There is a common misconception that payroll is strictly in regard to paying an employee. However, according to the DOL (Department of Labor) there are several key bits of employee information which must be retained and kept by a business.
This information is vital for computing monthly, quarterly, and yearly labor statistics which are important for creating new labor laws as well as defining the health of the labor force and national business. So, whether you currently handle payroll on your own or are interviewing payroll service providers keep in mind the importance of maintaining proper documentation and vital information regarding each employee.
There might be several reasons why a business doesn’t maintain these records. One of the most common is simply a matter of de-cluttering digital and physical paperwork. Afterall, if you have a lot of employees, seasonal employment, or high turnover, your employee files can grow quickly. It’s also common that a company simply doesn’t realize the information that must be kept. Afterall, much of the information is not directly related to an employee and pay, but rather helps the DOL to derive statistical demographic information.
So, before you throw out those records, understand that payroll services companies will likely provide or request that the following information be maintained according to the DOL:
An employee’s full name as can be verified on a driver’s license or other form of acceptable identification.
The employee’s address (and updated addresses)
Employee’s birthdate if younger than 19-years-old.
The time and day that an employee’s work week begins.
An employee’s scheduled hours each week.
The employee’s terms of pay. For example, $15 an hour.
The employee’s hourly pay (prior to adjustments)
The employee’s daily or weekly earnings before bonuses and overtime.
An employee’s overtime earnings for each reported work week.
Additions and deductions from an employee’s wages.

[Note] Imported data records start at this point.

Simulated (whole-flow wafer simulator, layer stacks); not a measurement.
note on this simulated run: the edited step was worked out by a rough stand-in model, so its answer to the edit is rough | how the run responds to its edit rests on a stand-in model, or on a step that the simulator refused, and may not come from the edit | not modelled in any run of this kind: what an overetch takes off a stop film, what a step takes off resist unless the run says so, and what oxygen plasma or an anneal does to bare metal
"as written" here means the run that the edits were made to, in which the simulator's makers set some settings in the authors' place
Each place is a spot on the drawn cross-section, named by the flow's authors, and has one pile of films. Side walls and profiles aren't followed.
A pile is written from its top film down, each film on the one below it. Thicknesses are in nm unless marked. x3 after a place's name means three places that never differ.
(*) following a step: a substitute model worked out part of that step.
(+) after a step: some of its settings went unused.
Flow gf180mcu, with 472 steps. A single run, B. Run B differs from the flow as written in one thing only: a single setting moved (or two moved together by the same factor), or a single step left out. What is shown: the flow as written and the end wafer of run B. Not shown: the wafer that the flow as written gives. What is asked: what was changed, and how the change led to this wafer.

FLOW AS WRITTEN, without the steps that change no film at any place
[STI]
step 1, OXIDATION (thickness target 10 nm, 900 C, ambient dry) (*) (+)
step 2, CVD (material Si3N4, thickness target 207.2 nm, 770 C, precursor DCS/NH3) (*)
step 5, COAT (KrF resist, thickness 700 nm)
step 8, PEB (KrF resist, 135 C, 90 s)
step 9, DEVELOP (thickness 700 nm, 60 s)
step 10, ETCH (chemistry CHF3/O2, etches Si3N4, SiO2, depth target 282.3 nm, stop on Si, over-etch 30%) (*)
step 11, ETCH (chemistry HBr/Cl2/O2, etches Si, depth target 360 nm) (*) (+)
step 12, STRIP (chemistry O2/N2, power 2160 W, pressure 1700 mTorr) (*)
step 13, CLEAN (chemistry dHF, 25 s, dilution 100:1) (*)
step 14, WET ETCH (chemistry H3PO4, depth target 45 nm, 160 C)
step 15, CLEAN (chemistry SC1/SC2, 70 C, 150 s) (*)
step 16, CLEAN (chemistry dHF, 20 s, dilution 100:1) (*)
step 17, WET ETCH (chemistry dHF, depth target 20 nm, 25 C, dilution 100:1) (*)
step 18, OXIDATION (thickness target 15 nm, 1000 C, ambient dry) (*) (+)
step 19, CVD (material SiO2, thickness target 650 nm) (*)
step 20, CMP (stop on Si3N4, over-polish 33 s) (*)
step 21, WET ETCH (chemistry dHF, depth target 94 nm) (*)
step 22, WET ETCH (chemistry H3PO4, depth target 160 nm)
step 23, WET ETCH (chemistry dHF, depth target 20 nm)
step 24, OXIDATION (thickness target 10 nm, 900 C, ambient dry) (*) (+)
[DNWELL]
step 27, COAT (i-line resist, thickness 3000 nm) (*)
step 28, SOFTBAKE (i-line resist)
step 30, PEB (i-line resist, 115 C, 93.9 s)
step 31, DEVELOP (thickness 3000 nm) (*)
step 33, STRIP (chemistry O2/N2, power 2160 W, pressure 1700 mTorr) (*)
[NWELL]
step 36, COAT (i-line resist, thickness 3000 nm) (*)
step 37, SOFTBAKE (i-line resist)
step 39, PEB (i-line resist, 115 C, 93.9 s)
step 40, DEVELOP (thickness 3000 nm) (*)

An employee’s complete wages paid per period.
An employee’s payment date and the period which that pay covers.
According to the FLSA (Fair Labor Standards Act) these records should be maintained for a minimum of three years and provided to the DOL within 72 hours of a representative’s request. These records can be maintained on-site or in a central records office.
Payroll record retention is a lot more than just keeping track of an employee’s wages. It is important to understand the labor requirement in order to ensure your business stays complaint with labor laws.